The Black Country that Dickens hated to love
One could be forgiven for thinking Charles Dickens had a bit of a downer on the West Midlands.
On the 200th anniversary of the birth of Charles Dickens Mark Andrews looks at how the West Midlands shaped many of his works
One could be forgiven for thinking Charles Dickens had a bit of a downer on the West Midlands.
He described the Black Country as a "cheerless region" in which "tall chimneys, crowding on each other and presenting that endless repetition of the same, dull, ugly form poured out their plague of smoke, obscured the light, and made foul the melancholy air."
He wasn't much kinder towards Stafford.
"As dull and dead town as anyone could desire not to see," was his verdict, and he said The Swan Hotel, where he stayed, was "The dodo in the dull High Street."

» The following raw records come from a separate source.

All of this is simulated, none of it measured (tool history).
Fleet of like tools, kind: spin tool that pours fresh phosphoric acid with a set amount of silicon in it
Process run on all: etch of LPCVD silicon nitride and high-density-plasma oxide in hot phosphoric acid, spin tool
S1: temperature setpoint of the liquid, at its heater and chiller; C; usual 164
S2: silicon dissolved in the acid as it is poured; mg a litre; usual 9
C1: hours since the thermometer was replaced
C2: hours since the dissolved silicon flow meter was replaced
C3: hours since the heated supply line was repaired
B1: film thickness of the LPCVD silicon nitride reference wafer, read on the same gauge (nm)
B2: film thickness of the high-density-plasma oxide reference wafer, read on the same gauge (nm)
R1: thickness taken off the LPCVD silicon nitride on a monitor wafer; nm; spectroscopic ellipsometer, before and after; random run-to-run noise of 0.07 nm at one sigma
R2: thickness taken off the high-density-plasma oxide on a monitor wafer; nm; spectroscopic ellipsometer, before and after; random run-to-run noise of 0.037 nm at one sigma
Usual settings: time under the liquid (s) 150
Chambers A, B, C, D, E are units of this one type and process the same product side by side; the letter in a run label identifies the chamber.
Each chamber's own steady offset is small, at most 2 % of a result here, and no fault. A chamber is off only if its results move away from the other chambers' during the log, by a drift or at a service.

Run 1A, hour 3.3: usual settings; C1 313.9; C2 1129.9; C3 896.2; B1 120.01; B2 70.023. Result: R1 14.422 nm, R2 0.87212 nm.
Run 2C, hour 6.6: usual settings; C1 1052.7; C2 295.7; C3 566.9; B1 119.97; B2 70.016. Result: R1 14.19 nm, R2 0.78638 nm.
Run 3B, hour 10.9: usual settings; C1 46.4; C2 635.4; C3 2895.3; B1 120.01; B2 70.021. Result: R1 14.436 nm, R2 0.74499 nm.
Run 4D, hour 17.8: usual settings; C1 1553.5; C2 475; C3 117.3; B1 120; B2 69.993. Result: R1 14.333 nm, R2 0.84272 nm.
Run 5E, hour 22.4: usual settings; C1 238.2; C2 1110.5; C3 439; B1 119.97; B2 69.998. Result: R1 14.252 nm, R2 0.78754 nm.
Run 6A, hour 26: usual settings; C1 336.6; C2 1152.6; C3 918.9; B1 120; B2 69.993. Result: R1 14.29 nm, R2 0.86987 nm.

Even the pretty St Bartholomew's Church at Tong, near Albrighton – the setting for the closing scenes of The Old Curiosity Shop – was described as "A very aged, ghostly place."
Yet for all these apparently negative observations, Dickens spent a lot of time in the West Midlands, and the region was unquestionably a big influence on his work.
Reading
"While he might not have considered the views to be picturesque, I think he did have an appreciation of the fact it was what the British Empire was being built on," says Stafford historian Geoff Elkin.
And when Dickens decided to hold his first public reading in 1853, he chose Birmingham Town Hall for the event.
Dickens' links to the West Midlands are no accident. His grandmother, Elizabeth Ball, was from Claverley, near Wolverhampton, and before her marriage to William Dickens in 1781, she worked as a maid at Tong Castle.
"She married William Dickens when she was 36, so she may have been at Tong for some time, " says former vicar of Tong, Rev Robert Jeffery, in his book Discovering Tong.
It is little surprise, then, that much of The Old Curiosity Shop was set in the area in and around the Black Country. Mr Marton, the kindly schoolmaster, befriends Nell and her grandfather in Wolverhampton, and takes them to a "far off village", identified by the author as Tong.
It is said that Dickens stayed at the Harp Hotel in Albrighton while researching the book.
However, "Little Nell's reputed grave" in St Bartholomew's churchyard was nothing to do with Dickens, but rather the cynical, if enterprising, creation of verger and village postmaster George Boden.
"Postcards were sold of Little Nell's House: and also china plates, cups, and teapots were produced," says Mr Jeffery.
"They depicted Little Nell and her grandfather. There was indeed money in it. George Boden could tell a good yarn."
Indeed, according to Mr Jeffery, this profiteering did not go down too well with Tong's vicar of the time, Rev John Auden. Dickens' apparent dislike of Stafford might have been influenced by his annoyance at being stranded in the town one night due to a delay between trains.
He certainly did not hold back in his description of Stafford, or The Swan Hotel, where he spent the night.
Dickens said of the Swan: "It provides me with a tactless desert of a sitting room. The loose little bits of carpet writhe under my tread and take wormy shapes. The Dodo has seen better days".
Geoff Elkin, who in the past has led Dickens tours around the Swan, says at that time he might actually have had a point.
"The Swan had been a busy coaching inn, bustling 24 hours a day, almost like a motorway service station, but when the railways came along, that coaching trade disappeared," he says.
Yet it does seem the author had something of a love-hate relationship with the Midlands, and Mr Elkin says it was Dickens' fascination with the industrial heartlands that shaped many of his characters.
"He depicted the industrial heartlands of the West Midlands to a tee, an area where you had rich people at the top, making a lot of money, and then you had the downtrodden, very often country people, who found themselves in this gritty, urban environment."
This imagery was certainly captured in Pickwick Papers, where Dickens described Birmingham as a centre of heavy industry, where "The streets were thronged with working people".
And it seems the people of the West Midlands certainly took him to their heart.
When he gave his first public reading, on a bitterly cold night on December 17, 1853, nearly 2,000 people queued outside Birmingham Town Hall.
He gave three readings of A Christmas Carol that week, raising money for the Birmingham and Midland Institute – now part of Birmingham City University – of which he later became president.
He was president of the Polytechnic Institution of Birmingham, where he expounded his theories on the need for education.
And it seems there is still much fascination with his work. Karen Brown, of The Swan Hotel, says the story about Dickens' stay – including his less-than-flattering comments – is featured in each guest room.